ONE CHIP MAKER is having a hell of a job increasing the yields of the wafers it fabs on its 40nm process.
According to Digitimes, Taiwan Semiconductor (TSMC) can't get its manufacturing process to yield more than 70 per cent, which is causing huge problems for the production of next-generation graphics processors and FPGA (field-programmable gate array) chips.
It is starting to look like some 40nm products are going to be thin on the ground thanks largely to TSMC's chamber matching problems. The outfit admitted that there was a problem last year but was sure that it would be fixed by the end of 2009. It is not clear if it has fixed the problem yet but it still has past shortfalls to overcome.
TSMC is the foundary of choice for GPU vendors AMD and Nvidia as well as FPGA chip supplier Altera.

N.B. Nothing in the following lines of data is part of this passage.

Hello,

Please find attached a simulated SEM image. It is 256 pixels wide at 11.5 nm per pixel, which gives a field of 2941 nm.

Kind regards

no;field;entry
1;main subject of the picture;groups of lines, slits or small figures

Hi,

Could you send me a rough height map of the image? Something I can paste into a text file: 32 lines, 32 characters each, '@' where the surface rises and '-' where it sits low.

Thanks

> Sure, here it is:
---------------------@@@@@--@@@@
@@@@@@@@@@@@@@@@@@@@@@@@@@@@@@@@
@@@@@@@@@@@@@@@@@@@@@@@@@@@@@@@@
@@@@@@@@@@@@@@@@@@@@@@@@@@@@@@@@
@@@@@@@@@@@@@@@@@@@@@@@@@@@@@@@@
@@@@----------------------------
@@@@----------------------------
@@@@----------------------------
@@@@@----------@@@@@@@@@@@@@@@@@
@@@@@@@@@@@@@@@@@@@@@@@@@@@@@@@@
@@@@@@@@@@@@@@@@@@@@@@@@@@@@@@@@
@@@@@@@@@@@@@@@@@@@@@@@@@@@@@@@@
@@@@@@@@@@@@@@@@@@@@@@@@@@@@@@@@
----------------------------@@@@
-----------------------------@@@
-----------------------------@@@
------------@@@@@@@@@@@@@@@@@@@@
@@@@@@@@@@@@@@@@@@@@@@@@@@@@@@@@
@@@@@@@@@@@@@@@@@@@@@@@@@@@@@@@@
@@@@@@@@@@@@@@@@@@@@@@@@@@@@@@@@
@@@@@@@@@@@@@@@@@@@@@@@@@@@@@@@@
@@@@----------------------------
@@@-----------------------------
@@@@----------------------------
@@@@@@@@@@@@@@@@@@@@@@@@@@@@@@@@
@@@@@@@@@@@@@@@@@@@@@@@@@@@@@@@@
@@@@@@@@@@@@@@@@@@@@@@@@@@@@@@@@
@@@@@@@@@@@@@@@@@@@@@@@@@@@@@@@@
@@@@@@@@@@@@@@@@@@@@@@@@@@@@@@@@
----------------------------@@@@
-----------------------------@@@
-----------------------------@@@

Other chipmakers are apparently also running flat out trying to cover the hole that the failing process has left in chip production rates. µ
Wow, if that yield percentage is accurate, TSMC would really appear to be struggling. This isn't even having incorporated hi-k / metal gates yet. Intel had much better yields on the 45nm hi-k process even early in that technology. A $5k wafer cost is pretty cheap for 40nm, though I have no idea what their wafer start numbers look like.
Of course, as noted above the chip design (redundancy, robustness), overall defect density and transistor performance targeting/variation all play roles in limiting the final yield.
Please write a stinging technical article on this for The Inq. Please. Pretty please, although that is pushing it a bit!
$5000 is a reasonable estimate for the latest process wafer cost. But if you do not like it use your own figure. At the current "yields" the differential is going to be the same about 5x more expensive per unit for Fermi GPU. Even at similar defect rates per wafer Fermi will still cost about double what Cypress does. Just the way it works.
Where does this number come from? IS this a public quote of what TSMC charges for a wafer at 40nm or something from an undisclosed hat?
If TSMC have improved their yields from 40% to 70% in the past few months, then AMD and their other customers will be far happier. They would have been worried that they wouldn't get above 50%!
And at <$40 a die for Cypress (and how cheap would the new 400SP Redwood be, at ~110mm^2?) AMD hopefully are making a few bob whilst they can!
Better than Toms Hardware who claimed AMD were getting 4% yields yesterday...
reportedly
Yield percentages are a function of how big and how complex each chip on the wafer is. Put a small and simple design on the wafter and you'll get near 100% yields.
AMD's Cypress GPUs, which are by no means small and simple, are reportedly yielding between 60 and 80%. That's not at all bad for a leading edge process. Translating it into cost numbers, you'll get about 200 Cypress chips out of a $5000 12 inch 40nm wafer. 70% yield equates to a cost price of about $36 per chip.
nVidia on the other hand are reportedly getting yields of about 20% from their rather larger Fermi chip. You'll only manage to fit something like 120 Fermi chips on a 12 inch wafer so a 20% yield gives you 24 good chips at $208 per chip. That's not so good.